`James Brown' Bridge Spurs Community Soul-Searching

STEAMBOAT SPRINGS, Colo. - Building the new 328-foot bridge in this staid cowtown-turned-zippy-ski resort was a snap. Naming it was the sticky part.

Try this on: "The James Brown Soul Center of the Universe Bridge."

That's James Brown as in The Godfather of Soul, the hardest working man in show business, he of the flying feet and sweaty sex appeal. Remember those classics?

Well, Papa's got a brand new bridge.

A bridge named not after the usual Western stuff - a Native American tribe or a longtime ranching family or a snow-fed stream - but after a black guy from Georgia with a prison record to go with his phonograph records urging kids to stay in school, have pride and avoid drugs.

What should have been a simple dedication ceremony, set for Sept. 15 and featuring Brown himself, has turned bitter, exposing the deep social chasms in a once-sleepy town that, for better or worse, is awakening.

It is a tale of rampant ballot-box stuffing, of vacillating politicians and of feelings so hard that city officials are afraid that if they erect a plaque with the new name, some angry opponent will rip it down.

"It's been a real mess," said Maybelle Chotvacs, a grandmother of 10 who battled the James Brown name. "They have just split us. We are dead serious about this. We are not Detroit or Los Angeles. We like to keep our Western heritage."

Others, such as Ashley Winters, sales manager of the All That Jazz record store on the city's main street, find humor and creativity in the new name. Winters, whose store is enjoying a modest boom in sales of James Brown recordings, said she was puzzled by all the fuss.

"It's just a bridge," she said.

The weirdness began three years ago.

Steamboat Springs held a contest to name a city park. Most of the entries were respectful. And boring. A young city employee named Craig Poff decided to do something about it.

Poff suggested the James Brown Soul Center of the Universe Park.

Why? When Poff was growing up in Albany, Mo., he had a neighbor who just loved James Brown. Poff, now 26, moved to Steamboat Springs in 1989.

"Steamboat was my soul center of the universe," Poff said in a telephone interview. "James just gave it a little oomph."

The contest winner was Ski Town Sports Center Park. Yawn.

But Poff's wacky entry charmed some local reporters and public officials in a town that was breaking away from its rawhide roots.

Then, construction began on a replacement for the old Stock Bridge, so-called because ranchers once drove livestock across it.

Another naming contest was in order.

In January, the city asked for suggestions, which board members of the Tread of the Pioneers museum would sift before recommending finalists to the City Council.

Poff by this time had left Steamboat Springs, but his goofy idea lived on. Someone added James Brown Soul Center of the Universe Bridge to the 60 or so suggestions City Manager Harvey Rose submitted to the museum.

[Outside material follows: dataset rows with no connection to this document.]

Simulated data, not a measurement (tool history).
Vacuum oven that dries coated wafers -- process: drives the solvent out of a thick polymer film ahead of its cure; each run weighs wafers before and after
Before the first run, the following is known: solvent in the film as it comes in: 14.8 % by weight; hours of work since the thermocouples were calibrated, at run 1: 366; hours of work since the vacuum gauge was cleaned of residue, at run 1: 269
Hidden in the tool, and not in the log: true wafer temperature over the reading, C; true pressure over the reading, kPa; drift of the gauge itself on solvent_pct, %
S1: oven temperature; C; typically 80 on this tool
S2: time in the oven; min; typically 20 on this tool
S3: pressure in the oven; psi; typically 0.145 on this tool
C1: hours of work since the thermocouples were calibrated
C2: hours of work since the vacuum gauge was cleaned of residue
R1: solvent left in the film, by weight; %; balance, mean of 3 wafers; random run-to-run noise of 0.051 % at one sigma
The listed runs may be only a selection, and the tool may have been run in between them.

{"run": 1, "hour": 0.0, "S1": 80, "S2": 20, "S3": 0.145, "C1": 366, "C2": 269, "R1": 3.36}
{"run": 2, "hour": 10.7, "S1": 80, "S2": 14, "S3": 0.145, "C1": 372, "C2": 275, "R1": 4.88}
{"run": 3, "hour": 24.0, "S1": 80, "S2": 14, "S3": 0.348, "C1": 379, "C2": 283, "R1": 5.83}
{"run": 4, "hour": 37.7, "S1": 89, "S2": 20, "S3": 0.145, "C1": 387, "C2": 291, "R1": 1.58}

The museum board deliberated, chose five safe candidates with local significance and, just for grins, gave James Brown an honorable mention. In a state where the town of Avon made headlines for naming a bridge Bob and starting a "Bobfest" that attracts thousands, it didn't seem that strange.

In April, the City Council members looked at the list and, feeling frisky, chose James Brown. Chotvacs cried foul and a five-month frenzy began.

Council members backed off and put the matter to a public ballot. Brown won. Again the council voted to name the bridge for him and, as written comments to the council demonstrated, the town truly became polarized.

"Our City Council must be on drugs," an opponent said.

"Yes! Rock on!" a supporter said.

Chotvacs and others collected 1,100 signatures in opposition. Council members decided not to name the bridge at all. Then, rallied by a local radio station, KFMU, 1,500 people signed a petition supporting James Brown.

It was time for the politicians to punt this one to the people.

The council called for a no-holds-barred popularity contest in which anyone in Routt County could vote as often as he or she cared to.

There are 14,500 people in the county. There were 26,381 ballots submitted. James Brown won by 258 votes.

Brown said in an interview with KFMU that he was pleased and honored. He said he felt good. Like we knew that he would.

Not everyone felt that way, however.

Gary Miner, who grew up two blocks from the garage where he supervises vehicle maintenance for the city's high school, said naming the bridge after Brown would continue the loss of what he called "the innocent life" in Steamboat Springs.

It has not escaped attention that Brown recently served two years in prison for threatening police officers and resisting arrest. While on parole, which he completed in August, he was required to take treatment for substance abuse.

"Then they turn around and make a hero out of this person," Miner said.

Yet Brown is a hero to many who tapped their toes to the incredible 44 hit songs he had between 1960 and 1986. Long before it was trendy, his songs preached against drugs and violence and for black pride.

Although the official name of the bridge has been decided, the tension lingers. Opponents are vowing to call it New Stockbridge or Twenty Mile Bridge, two of the names selected by the museum board, and are urging the city to forgo a ceremony and a sign.

"People say this is a silly thing, that we need to lighten up," said Chotvacs, who plays violin in the town orchestra and will take country crooner Randy Travis over James Brown any day. "But if they get this name on the bridge, it will stay there until the bridge falls down."

Actually, it might not last that long - unless the name plate is very, very well-secured.

"Country people kind of take care of their own thing, and sometimes it's not the legal way," Miner said. "Ah, you never know."